Sunday, 19 February 2012



On 13 February 2012 I saw a performance at the Royal Northern College of Music, Manchester, by the great experimental theatre director Robert Wilson.

The wide stage was set out with four elements: a lectern, a big landscape-shaped drawing board, a large screen with projected image and a chair. When Robert Wilson came on to loud applause he just stood by the lectern without moving for quite some time, longer than at first seemed appropriate, gathering everyone's attention and then holding on for somewhat longer, building up tension and anticipation, making the audience wonder what he was up to, but none of us, I think, was in doubt that this man was taking his time in order to get our fixed and proper attention, to remind us we were at a performance. It was something to watch. He began to talk about what was the source of his work in the theatre. He briefly described his background and education (he grew up in Waco, Texas, and trained in Architecture at the Pratt Institute in New York) and he described two important meetings that had a profound effect on his career.
     The first one was a chance meeting in the street with a black 13 year old boy who was in trouble and just about to be arrested and taken away by the police. Wilson intervened and discovered that the boy was deaf and dumb, that he had got into trouble because of his disability. The boy was to be institutionalised. There was no facility for the boy's special educational needs. Wilson managed to adopt the boy legally through a court procedure, on the basis that it would cost the government a great deal to keep him in whatever institution he would be put in. Wilson worked with this boy in his early theatre productions, putting him onstage as an actor. It was the experience of communicating with this boy at first with movement and felt vibration that helped Wilson develop his radical ideas about theatre.

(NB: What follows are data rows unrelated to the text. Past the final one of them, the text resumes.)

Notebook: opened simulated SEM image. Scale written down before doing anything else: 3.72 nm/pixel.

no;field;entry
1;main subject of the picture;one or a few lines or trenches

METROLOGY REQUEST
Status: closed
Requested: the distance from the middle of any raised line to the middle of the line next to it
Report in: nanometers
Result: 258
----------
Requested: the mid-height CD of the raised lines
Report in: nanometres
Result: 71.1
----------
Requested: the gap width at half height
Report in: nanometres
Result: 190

    Another meeting came about because Wilson was played a tape by one of his ex-professors of a young man with autistic disorder. The tape was a kind of fast-paced verbal performance based on variation and repetition of non-identical words and phrases. Wilson gave a version of this remarkable performance and told us how he met the young man, Christopher Knowles, and took him out of the institution that he was kept in to live with Robert Wilson. Wilson worked with Knowles in the theatre, taking his unusual ideas and verbal constructions, and working with them to make new theatre works, such as his world renowned opera with Philip Glass, Einstein on the Beach.
    Wilson talked a good deal about how he structured his theatrical work, separating out a framework of scenes through visual diagrams and identifying different structures in the very long works he is known for. He told us about a worldwide career in experimental theatre and said something about The Life and Times of Joseph Stalin and about A Letter for Queen Victoria and some other plays and operas. He drew diagrams on the large landscape white board with different coloured pens, taking time  to explain about the abstract patterns he visualised and planned with, and insisted on the prime importance of movement and timing in his theatre direction. Only after the movement and timing was established did he attend to the words of the script.
     For quite a long time he worked at the board, breaking off every so often to act out a movement or a bit of verbal construction. He tore off the paper sheet he was working with and started another. He talked about working with various composers and star actors and singers including Jessie Norman. He did a little piece about Jessie Norman and a 9/11 performance where she stood still on the stage and had great presence. And he acted out this having great presence by standing still on the stage and having great presence himself. Then he started to use the screen and projected images, calling for the light on the large board to be lowered and changing the images as he talked us through some of his design drawings and photos of productions. In many of them there was a chair on stage as an important prop, sometimes it was suspended in air, sometimes lowered on wires. The lit chair onstage became a kind of emblem of all the chairs he showed us in images of many productions. The theatricality of the event in terms of the use of the stage and lighting, the cut-down nature of the performance in front of us, the reference to other performances in the slides, the use of light and emotional intensity -- all of this was very powerful. It was a terrific experience in the theatre.
     I was really impressed by this performance. It is one of the best things I've ever seen in theatre. I was left with a sense of concern about the disadvantaged boys who in Wilson's account seemed to be the motivation for his work. He gave the impression that it was their different way of understanding that contributed to the vision of his theatrical work, that he couldn't have made the work in the way he did without them. I wondered about the power relations in those relationships, about a single man with the social advantage and confidence to adopt a disadvantaged boy. I wondered about the boys' development as they grew older. I wondered what they might be doing now. I don't think that it would be possible to work like that today in UK, though it certainly would be possible elsewhere. I can't imagine a single man being allowed to adopt a disabled child. I was also intrigued by the extent of the collaboration and the question of intellectual property in the work. I certainly would have asked questions about this had there been any time or framework for questions in that event.